Tendulkar got off the mark soon after his arrival at the crease with his signature shot, a gorgeous straight drive off Brett Lee that raced just past the stumps. He was not entirely comfortable during his stay, but for a change he had luck on his side.

Twice during the first session he could well have been heading back to the pavilion, when a nick off Nathan Bracken flew between the wicketkeeper and first slip, with Adam Gilchrist failing to hold on to it.

Another chance went abegging late in the session when an inside edge ballooned off the pad and dropped just short of Bracken, who was bowling round the wicket.

Run-scoring was difficult, but the ease with which Dravid batted showed that the Indian vice-captain is in the best form of his life.

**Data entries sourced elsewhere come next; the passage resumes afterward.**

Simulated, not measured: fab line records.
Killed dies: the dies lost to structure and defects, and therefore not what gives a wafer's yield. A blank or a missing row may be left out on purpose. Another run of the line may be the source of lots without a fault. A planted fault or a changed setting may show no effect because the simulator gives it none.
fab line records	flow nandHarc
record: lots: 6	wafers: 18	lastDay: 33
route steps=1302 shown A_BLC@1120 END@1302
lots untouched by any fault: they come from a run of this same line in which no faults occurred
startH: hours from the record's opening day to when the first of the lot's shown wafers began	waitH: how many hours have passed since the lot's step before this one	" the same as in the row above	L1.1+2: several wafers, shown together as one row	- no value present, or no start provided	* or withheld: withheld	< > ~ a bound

The introduction of Stuart MacGill into the attack almost always means runs for the Indians. The leg-spinner does not have the control of his contemporary Shane Warne and every loose ball was punished by Dravid.

Still trailing by 83 runs, India went in to lunch at 109 for 2 with Dravid batting on 38 and Tendulkar on 33. India were slowly fighting their way back into the match, though a few quick wickets could still turn it Australia's way.

Post-lunch session:

A slow-scoring but exciting post-lunch session saw the Indians add 73 runs and edge closer to making Australia bat again. Every run was vital on a pitch that has been behaving badly. The variable bounce combined with steady bowling by the Aussie bowlers, Nathan Bracken in particular, made life difficult for the Indian batsmen.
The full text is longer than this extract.